5. The law is also costly and slow. Unfortunately, access to civil procedure is more and more out of reach of the ordinary citizens. Therefore digital legal advice and assistance and also digital alternative dispute resolution and digital or digitally assisted court proceedings would be worth consideration but of course, with due discretion.

6. The software and algorithms are often private, under intellectual property and trade & business secrets whereas the law in the rule of law is public. In addition, the structure of the probabilistic analyses is difficult to see and understand; in particular this concerns systems, which use machine learning and the system is able to improve itself. Legal and legally relevant decision-making may thus disappear in a black box of AI powered analyses with no person able to review and understand. Given the significant concentration of the market power in the tech field, a strict hard law regulation will be needed.
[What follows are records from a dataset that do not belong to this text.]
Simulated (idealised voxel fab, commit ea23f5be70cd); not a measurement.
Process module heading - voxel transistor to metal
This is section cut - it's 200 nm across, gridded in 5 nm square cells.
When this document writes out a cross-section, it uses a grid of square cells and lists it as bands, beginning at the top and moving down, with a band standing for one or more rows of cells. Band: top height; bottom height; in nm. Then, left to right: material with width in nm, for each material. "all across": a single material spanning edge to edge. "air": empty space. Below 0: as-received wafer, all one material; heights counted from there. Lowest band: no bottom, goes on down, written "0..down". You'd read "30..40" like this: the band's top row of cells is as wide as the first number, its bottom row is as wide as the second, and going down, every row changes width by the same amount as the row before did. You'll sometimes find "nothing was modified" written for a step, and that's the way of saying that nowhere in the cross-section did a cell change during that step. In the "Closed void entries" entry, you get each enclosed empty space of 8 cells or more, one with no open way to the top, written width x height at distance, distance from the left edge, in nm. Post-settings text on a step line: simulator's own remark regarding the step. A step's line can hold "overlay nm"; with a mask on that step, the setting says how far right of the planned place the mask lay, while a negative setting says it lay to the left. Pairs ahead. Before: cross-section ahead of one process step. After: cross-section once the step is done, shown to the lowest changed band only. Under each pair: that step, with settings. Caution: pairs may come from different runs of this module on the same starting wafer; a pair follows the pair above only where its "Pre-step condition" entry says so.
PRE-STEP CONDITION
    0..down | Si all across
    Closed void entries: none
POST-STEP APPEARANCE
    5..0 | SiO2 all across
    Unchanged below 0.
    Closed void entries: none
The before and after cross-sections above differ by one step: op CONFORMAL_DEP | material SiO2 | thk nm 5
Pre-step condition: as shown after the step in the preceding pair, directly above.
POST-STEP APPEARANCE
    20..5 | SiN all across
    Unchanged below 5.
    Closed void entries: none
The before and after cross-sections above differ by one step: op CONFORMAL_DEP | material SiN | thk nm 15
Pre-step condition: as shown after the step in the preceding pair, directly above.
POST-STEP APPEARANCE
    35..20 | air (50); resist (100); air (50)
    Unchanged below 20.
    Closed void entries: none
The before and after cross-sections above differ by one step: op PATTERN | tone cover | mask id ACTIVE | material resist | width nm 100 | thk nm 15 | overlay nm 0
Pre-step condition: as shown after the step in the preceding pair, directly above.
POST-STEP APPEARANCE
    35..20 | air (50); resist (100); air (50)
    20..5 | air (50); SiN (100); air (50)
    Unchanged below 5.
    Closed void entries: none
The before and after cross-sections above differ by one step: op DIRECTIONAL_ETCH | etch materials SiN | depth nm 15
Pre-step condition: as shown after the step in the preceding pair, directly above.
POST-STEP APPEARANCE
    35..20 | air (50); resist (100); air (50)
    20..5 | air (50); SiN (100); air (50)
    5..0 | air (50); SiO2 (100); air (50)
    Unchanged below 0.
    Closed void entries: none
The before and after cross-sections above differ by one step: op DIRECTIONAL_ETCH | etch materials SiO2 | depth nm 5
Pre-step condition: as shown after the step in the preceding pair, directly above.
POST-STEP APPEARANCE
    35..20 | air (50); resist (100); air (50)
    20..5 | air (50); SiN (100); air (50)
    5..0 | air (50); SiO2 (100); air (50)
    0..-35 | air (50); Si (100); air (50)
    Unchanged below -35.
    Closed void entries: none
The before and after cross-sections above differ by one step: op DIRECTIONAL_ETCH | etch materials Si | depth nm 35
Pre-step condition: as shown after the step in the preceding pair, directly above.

7. There should be, following constitutional practice from various countries such as France (Constitutional Council Decision CC 2018-725, 12.7.2018) and of Finland (Constitutional Committee Opinion PeVL 62/2018 vp and the Chancellor of Justice Opinion OKV 57/20/2018), a strong legal requirement for transparency. There shall be as wide as possible transparency and explicability of the methods used in the system, with reasonable limitations and exceptions for the IPR (if needed via a trusted third party auditor). There shall be a full transparency and explicability of the reasoning and operations performed by the AI system. Its decisions shall be subject in natural language for the review and they shall be attributable for accountability purposes to human beings and shall be under human control. The auditability of the functions should be a default position. There shall be a strong requirement of explicability of the reasoning of the AI system meaning that the reasoning shall always be explicable in natural language and subject to legal review by courts and humans. The official responsibility and liability of the responsible officials and realization of the rights to good administration or proper administration of justice including right to be heard, and to have an intelligible reasoned decisions shall always be guaranteed. Transparency is also a challenge to the courts and legality oversight authorities like ombudsman institutions and their access to review and necessary collaboration needs to be established.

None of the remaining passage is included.